In his own speech to the National Emergency Management Association's mid-year meeting of state officials, Homeland Security Secretary Michael Chertoff responded to concerns from the group and other critics, repeating the administration's commitment to defend against natural and man-made hazards. "I unequivocally and strongly reject this attempt to drive a wedge between our concerns about terrorism and our concerns about natural disasters," he said.

But he largely accepted 90 findings of flaws at every level of government by a draft House report to be released tomorrow, including many directed at him.

Chertoff acknowledged that the government waited too long, until after Katrina made landfall, to mobilize troops, vehicles and aid needed to rescue and remove victims from New Orleans, adding to deaths and suffering. He said that under his watch, federal emergency plans and command of the crisis that killed more than 1,300 people broke down.

"I am accountable and accept responsibility for the performance of the entire department, good and bad," Chertoff said.

Modifying past comments by his office, Chertoff said the government must "be prepared to get help and supplies into the pipeline as quickly as possible, even before our partners anticipate their needs." He pledged to collapse "stovepiped" command centers toward "a fully integrated and unified" department by the June 1 start of hurricane season.

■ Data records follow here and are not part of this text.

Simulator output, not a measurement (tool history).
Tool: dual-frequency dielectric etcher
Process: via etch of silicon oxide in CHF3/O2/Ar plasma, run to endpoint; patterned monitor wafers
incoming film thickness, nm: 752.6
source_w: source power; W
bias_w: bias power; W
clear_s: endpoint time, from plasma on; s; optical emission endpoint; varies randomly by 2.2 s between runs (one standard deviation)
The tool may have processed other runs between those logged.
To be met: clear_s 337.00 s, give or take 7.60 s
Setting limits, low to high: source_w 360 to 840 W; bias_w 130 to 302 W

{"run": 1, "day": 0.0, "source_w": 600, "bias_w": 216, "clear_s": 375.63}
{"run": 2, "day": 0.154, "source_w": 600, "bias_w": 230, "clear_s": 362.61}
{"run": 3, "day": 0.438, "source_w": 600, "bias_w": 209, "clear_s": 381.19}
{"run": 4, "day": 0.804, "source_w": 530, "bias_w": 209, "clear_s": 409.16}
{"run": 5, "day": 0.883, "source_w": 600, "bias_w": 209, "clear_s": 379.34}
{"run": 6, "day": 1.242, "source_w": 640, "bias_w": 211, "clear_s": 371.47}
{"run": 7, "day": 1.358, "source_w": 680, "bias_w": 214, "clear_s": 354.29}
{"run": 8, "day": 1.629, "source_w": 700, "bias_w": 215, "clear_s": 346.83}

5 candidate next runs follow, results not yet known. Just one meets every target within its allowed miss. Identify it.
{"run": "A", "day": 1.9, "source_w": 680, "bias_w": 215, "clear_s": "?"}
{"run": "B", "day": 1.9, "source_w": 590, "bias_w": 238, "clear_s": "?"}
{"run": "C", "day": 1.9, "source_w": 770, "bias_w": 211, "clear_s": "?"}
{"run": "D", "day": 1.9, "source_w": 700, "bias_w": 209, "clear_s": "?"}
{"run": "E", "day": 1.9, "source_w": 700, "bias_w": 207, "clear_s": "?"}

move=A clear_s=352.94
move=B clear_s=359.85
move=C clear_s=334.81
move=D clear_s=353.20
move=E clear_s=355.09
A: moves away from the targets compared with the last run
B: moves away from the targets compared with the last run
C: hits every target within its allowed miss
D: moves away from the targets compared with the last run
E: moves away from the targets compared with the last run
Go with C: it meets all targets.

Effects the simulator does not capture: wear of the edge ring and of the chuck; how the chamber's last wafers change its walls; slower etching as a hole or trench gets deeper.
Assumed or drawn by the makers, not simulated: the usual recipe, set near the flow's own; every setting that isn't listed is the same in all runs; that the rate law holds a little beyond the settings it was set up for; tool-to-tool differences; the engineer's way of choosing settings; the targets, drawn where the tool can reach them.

Townsend and Chertoff condemned former FEMA director Michael D. Brown, who testified to the Senate on Friday that the administration mishandled domestic preparedness by overemphasizing terrorism. The result, he and state emergency managers have said, has taken money and focus away from natural disasters, FEMA and state responders.

Taking aim at Brown, Townsend said one can learn from experience or "become bitter and lash out, trying to find someone, anybody, to blame, and unfortunately we have seen that already." She added: "We cannot attempt to rewrite history by pointing fingers or laying blame."

Chertoff also attacked Brown, with whom he had feuded since becoming secretary six months before Katrina hit.

Three days after Brown told senators that he went straight to the White House and did not call Chertoff the day of Katrina's landfall because it would "have wasted my time," Chertoff said: "There is no place for a lone ranger in emergency response." He added that the cost "is visited on too many innocent people."

In e-mail statement, Brown called Chertoff's criticism "disingenuous" and said he saw vindication in vows to boost money and staff for FEMA. "Personal attacks on me by Secretary Chertoff are simply an attempt to ignore the information I gave to department leadership throughout my tenure regarding FEMA's marginalization," Brown said.

Adding details to past pledges, Chertoff proposed to create a full-time FEMA response force of 1,500 employees, instead of relying largely on volunteers, push "wrenching change" to integrate FEMA within Homeland Security, increase capacity of its disaster registration systems to handle 200,000 people a day, and push claims personnel into the field to serve victims instead of requiring them to use the Internet or telephones.

Logistics contracts this year will require vendors to give FEMA "real-time" monitoring and control of shipment of supplies. Chertoff said he will also ask coastal states to hold evacuation exercises before June 1.